Sunday, January 22, 2017

Metrophobia Blog #2

I ache for people who approach poetry like a root canal with torturous fear.  They may have experienced the English class torture chamber Mr. Collins described for us; holding the poems of dead, white, men hostage.  There may have been a sprinkling of Whitman and Dickinson. But the experience sucked the joy out of their marrow...crippling their poetic souls. That school experience is enough to cause some to run with they hear the word poetry later in life as if there were a swarm of killer bees after them.

 I hope that in this High School Poetry class we can reexamine poetry and learn to love it.  Just as we love other things like music and food; we don't all love the same types, but for each of us there is something we like. To the average person, poetry conjures images of archaic rhyming couplets, Shakespeare, beatniks snapping their fingers, diaries full of feelings, and a horde of other stereotypes. Like all stereotypes it only shows a few aspects and not the multifacets of poetry.
You could say that those people who run, suffer from Metrophobia, the fear of poetry.
Ideally poetry is everything, and that most certainly includes humor, love and modern relevancy. All those people who pass poetry off as elitist and esoteric work of dead white men are happy to create their self-fulfilling prophecies, limiting themselves and missing out on gems.
 I hope that each of you will not fall prey to Metrophobia so you don't miss out on great poems like these gems by Maya Angelou:


Alone
by Maya Angelou
Lying, thinking
Last night
How to find my soul a home
Where water is not thirsty
And bread loaf is not stone
I came up with one thing
And I don't believe I'm wrong
That nobody,
But nobody
Can make it out here alone.

Alone, all alone
Nobody, but nobody
                                                                               
Can make it out here alone.

There are some millionaires
With money they can't use
Their wives run round like banshees                
Their children sing the blues
They've got expensive doctors            
To cure their hearts of stone.
But nobody
No, nobody
Can make it out here alone.

Alone, all alone
Nobody, but nobody
Can make it out here alone.

Now if you listen closely
I'll tell you what I know
Storm clouds are gathering
The wind is gonna blow
The race of man is suffering
And I can hear the moan,
'Cause nobody,
But nobody
Can make it out here alone.

Alone, all alone
Nobody, but nobody
Can make it out here alone.
             
Directions for this blog:  Watch and read the poems by Maya Angelou.  In this post write a response paragraph or poem to one of  Angelou's poems. Tell my what you think?

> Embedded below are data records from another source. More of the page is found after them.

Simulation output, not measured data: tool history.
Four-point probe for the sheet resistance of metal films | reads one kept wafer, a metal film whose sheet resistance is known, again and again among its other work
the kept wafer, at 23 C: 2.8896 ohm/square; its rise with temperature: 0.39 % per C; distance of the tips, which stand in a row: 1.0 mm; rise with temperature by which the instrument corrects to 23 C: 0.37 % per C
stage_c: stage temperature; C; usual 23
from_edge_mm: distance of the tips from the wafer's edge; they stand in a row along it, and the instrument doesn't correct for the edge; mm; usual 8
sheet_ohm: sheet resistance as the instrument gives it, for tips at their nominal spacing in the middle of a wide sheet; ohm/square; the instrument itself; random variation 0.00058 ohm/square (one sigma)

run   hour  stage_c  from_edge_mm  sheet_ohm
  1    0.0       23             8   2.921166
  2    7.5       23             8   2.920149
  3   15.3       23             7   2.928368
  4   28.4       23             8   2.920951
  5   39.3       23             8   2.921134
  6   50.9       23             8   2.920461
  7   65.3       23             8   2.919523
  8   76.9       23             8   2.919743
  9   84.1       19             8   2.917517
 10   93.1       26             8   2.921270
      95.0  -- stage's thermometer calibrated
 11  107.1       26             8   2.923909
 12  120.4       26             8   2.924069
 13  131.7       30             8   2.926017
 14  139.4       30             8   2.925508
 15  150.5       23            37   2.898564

P.S. Do you suffer from any Metrophobia?

Wednesday, January 18, 2017

Welcome to Poetry!

Welcome to the fabulous world of poetry! I am so excited to study poetry with you this semester.

As we study this semester I want you to think about...
Why write poetry? 
Why Study poetry? 
Why is it that for thousands of years human beings have been creating and thinking and writing down their thoughts in the form of poetry?  
These are all fabulous questions; ones that I hope you will answer for yourselves this semester.
I believe we love poetry because it is alive, it is the expression of humanity.  Poetry is full of emotion, passion, opinions, beauty, anger, hope, dreams, fears...it is the window into our souls.  Part of being human is the desire to express ourselves.  I believe poems are the expression of what is inside each of us, and each poem is written because of a need to express our emotions.
Poems allow us to express a moment, a feeling, an idea as truthfully and carefully as possible so that each reader can feel the essences of the emotion behind it.
There are so many poems, types of poems and ways to express ourselves.  I can't wait to get started!☺

Once you have set up your blog please write your first post.  Tell me why you are studying poetry. What is your experience with poetry and how do you feel about it? Why do you think so many people either love or hate poetry?  What do you hope to gain from your experience with poetry?